Excerpts 03/04/2005

Sandstorm Excerpt
By Bruce R. Cordell, Jennifer Clarke-Wilkes, JD Wiker

Explore environments that can challenge even the most experienced desert dweller in Sandstorm, the latest supplement in the environmental series of D&D books. Information for both players and Dungeon Masters includes new races, spells, feats, magic items, prestige classes, and monsters associated with deserts and other wastelands. Also, as with Frostburn, read about specific types of terrain (such as supernatural wastes) plus the hazards associated with them. Our sneak peek includes a look at the formation of waste environments, races and feats, prestige classes, spells, and a new creature.

Formation of a Waste

A world can have many different types of wastes, which are most common in places where some sort of environmental degradation has killed off the normal processes that keep an ecosystem balanced. When an ecosystem dies, temperature regulation fails, life ends, and the sands take over. For instance, a waste environment could appear quickly near a volcanic vent where the extreme heat has killed local fauna and flora. On the other hand, a waste environment could take thousands of years to manifest, resulting from generations of overgrazing by primitive tribes that keep herds of grass eaters. More advanced civilizations are able to produce waste environments far more quickly by means of technology, magic, or other destructive or environment-affecting forces. A waste is not always a natural phenomenon, however. Intelligent species can sometimes create situations or events that cause the spontaneous or irregular formation of waste environments. Most have no idea that their actions could have such dire consequences. Lands, or even cast seas, that once bloomed with life can become empty wastelands as a result of some disaster or even the anger of deities.

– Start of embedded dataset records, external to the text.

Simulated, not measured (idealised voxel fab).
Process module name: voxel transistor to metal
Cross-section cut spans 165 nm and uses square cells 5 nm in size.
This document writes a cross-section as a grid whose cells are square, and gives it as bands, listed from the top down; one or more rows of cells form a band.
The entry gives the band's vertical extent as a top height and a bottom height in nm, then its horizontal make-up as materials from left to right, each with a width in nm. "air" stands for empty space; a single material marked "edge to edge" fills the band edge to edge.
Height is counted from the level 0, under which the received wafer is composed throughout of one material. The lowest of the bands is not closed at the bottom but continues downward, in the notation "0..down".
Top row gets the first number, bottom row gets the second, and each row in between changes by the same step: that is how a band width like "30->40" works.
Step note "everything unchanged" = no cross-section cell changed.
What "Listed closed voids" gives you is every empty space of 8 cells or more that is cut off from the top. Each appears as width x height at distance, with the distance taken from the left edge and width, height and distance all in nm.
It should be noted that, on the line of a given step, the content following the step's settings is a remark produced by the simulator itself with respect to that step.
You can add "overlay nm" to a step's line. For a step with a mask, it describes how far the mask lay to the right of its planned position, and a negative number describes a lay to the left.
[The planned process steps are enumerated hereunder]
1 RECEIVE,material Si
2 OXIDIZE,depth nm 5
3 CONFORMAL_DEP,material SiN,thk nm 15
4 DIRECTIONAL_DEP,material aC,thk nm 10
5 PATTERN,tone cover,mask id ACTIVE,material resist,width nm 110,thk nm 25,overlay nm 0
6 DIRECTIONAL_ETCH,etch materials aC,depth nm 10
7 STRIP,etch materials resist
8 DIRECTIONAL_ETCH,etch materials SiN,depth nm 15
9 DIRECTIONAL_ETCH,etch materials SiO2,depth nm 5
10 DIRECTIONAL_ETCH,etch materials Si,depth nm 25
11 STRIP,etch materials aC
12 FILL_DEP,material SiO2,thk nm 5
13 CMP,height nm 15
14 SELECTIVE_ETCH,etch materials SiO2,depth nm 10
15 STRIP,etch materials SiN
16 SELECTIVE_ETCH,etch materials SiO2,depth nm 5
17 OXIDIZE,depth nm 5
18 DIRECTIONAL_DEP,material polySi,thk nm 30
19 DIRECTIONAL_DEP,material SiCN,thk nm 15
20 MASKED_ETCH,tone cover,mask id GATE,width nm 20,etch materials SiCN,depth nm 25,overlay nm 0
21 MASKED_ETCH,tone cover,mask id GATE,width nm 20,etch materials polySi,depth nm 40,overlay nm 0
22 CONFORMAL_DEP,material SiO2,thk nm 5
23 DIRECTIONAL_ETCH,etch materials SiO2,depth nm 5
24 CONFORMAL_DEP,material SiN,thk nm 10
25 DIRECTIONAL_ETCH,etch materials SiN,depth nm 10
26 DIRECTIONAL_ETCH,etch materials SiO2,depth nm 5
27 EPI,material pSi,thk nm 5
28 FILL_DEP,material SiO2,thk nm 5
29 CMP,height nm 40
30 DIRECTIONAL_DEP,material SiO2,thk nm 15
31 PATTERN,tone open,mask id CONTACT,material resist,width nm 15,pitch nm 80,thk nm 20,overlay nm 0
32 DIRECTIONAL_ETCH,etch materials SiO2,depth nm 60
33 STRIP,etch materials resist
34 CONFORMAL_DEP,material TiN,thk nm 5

Supernatural Waste Hazards

In desert wastes, where one's survival always hangs by the narrowest of threads, heat and thirst are not the only dangers. Many kinds of waste terrain occur in unnatural environments, such as on the Outer Planes, or are created through magic. In such places, magical and supernatural perils add even more formidable hazards to those of the mundane waste, although magic traps and supernatural hazards can occur anywhere.

Supernatural terrains and hazards are places where the earth is infused with deadly power, and most magical hazards can easily lure the unwary to dusty graves. Some supernatural terrains and hazards are noticeably different at a glance, such as the bloody tint of a red sea or the swallowing darkness of a patch of black sand. Other forms of supernatural terrain resemble ordinary terrain and can be identified only by someone who knows exactly what to look for.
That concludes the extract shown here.